PASET – A World Bank initiative for skills development
The workshop, which was convened and facilitated by the World Bank and hosted by the government of Ethiopia, was aimed at creating a Partnership in Applied Sciences, Engineering and Technology – PASET – between Sub-Saharan African countries and the emerging nations.
Japan is the fifth partner country identified, although due to its recent involvement in the Tokyo International Conference on African Development it was unable to send a delegation to attend the Addis Ababa meeting.
The idea for the partnership was mooted by Makhtar Diop, the World Bank’s vice-president for Africa and a former Senegalese minister of finance, who is a keen supporter of promoting science and technology for development.
In his address at the general conference of the Association of African Universities held in Gabon in May, Diop reiterated the importance of science and technology in sustaining a high level of growth and productivity in any society, and acknowledged that Africa was lagging behind.
He added that the World Bank had been in discussions with several emerging economies to understand the approaches they had used and to see if they would be relevant to Africa.
The PASET initiative
The outcome of these discussions was PASET – a partnership for skills development in Africa covering the whole spectrum of education, from technical and vocational education and training (TVET) to higher education, research and innovation in applied sciences.
The identified partner countries – China, Korea, Japan, India and Brazil – are already making significant capital investments in Africa, and it would be to their and Africa’s advantage to develop the necessary human resources to operate and maintain the infrastructure being built so as to maximise the return on their investments.
Also, these partner countries already have engagements in human capital development in Africa, mostly through scholarships, but these engagements may not have been focused or adequately targeted towards the African countries’ human resources development plans.

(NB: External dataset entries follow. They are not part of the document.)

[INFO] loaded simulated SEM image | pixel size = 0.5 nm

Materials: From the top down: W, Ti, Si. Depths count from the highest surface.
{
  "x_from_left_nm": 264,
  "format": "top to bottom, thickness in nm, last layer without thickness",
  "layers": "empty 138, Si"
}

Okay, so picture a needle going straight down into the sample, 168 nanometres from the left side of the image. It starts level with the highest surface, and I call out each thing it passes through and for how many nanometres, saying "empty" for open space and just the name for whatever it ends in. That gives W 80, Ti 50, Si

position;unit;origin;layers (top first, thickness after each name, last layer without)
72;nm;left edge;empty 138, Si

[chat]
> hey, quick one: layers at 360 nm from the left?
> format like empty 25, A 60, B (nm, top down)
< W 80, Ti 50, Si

It would clearly have been impossible for the World Bank to involve all Sub-Saharan African countries at this initial stage. So, based on its experience and activities in Africa, for a first phase the Bank selected nine countries: Ethiopia, Guinea, Liberia, Mozambique, Nigeria, Rwanda, Senegal, Sudan and Tanzania.
Prior to the PASET workshop in Addis Ababa, a series of structured consultations through video-conferencing, facilitated by the World Bank, was conducted with the selected African countries, the objective being to have an assessment of existing engagements in Africa by the partner countries, including their successes and the challenges encountered.
These consultations helped the African countries to frame their proposals for further engagements with the partner countries at the Addis Ababa workshop.
The engagements proposed covered the following broad areas: faculty development, agricultural training and research; university-industry linkages; use of ICT; training of TVET instructors; and infrastructural development.
The partner countries, on their side, highlighted their expertise in specific areas relevant to the PASET initiative. These included development in agriculture and training of TVET instructors by China; use of ICT in education by Korea; institutional and industry collaboration by India; and postgraduate training and research by Brazil.
The workshop in particular provided opportunities for bilateral meetings between the African and partner countries to discuss possible future collaboration.
There was unanimous support and commitment to PASET by the participating African countries. The need for mutual understanding, trust and benefits in all partnerships was emphasised again and again.
It was acknowledged that Africa was unfamiliar territory for most of the partner countries and PASET provided an opportunity for them to better understand the development needs of the African countries. Similarly, PASET would promote greater collaboration among the African countries themselves, enabling them to share experiences and make joint proposals to partner countries.
It was agreed that the way forward would be for the African nations to first obtain support for the PASET initiative in their respective countries from stakeholders beyond the tertiary education and TVET sectors, such as ministries of finance and economic development, and the private sector.
They should then, in consultation with the partner countries, fine-tune and prioritise their proposals, ensuring that these were in line with national development plans. A proposal was made for the next PASET workshop to be held in about a year’s time, to review progress, share best practices and propose further action.
The World Bank committed itself to continuing to provide all necessary support to the initiative. It could play several roles:
- • Knowledge generation, specifically in undertaking analytical studies and providing technical assistance to design projects that have strong linkages with the labour market.
- • Knowledge sharing and exchange, facilitating partnerships between African and partner countries and among African countries themselves.
- • Jointly reaching out to private sector stakeholders in partner countries with large investments in Africa.
- • Catalysing investments through its own country-specific and regional projects, such as the African Centres of Excellence initiative, which could help to align investments by partner countries.
PASET clearly provides a unique opportunity to African and partner countries alike in forming mutually beneficial partnerships, based on understanding and trust – a way of working together differently.
* Goolam Mohamedbhai is former vice-chancellor of the University of Mauritius, former secretary general of the Association of African Universities, and consultant to the World Bank on PASET.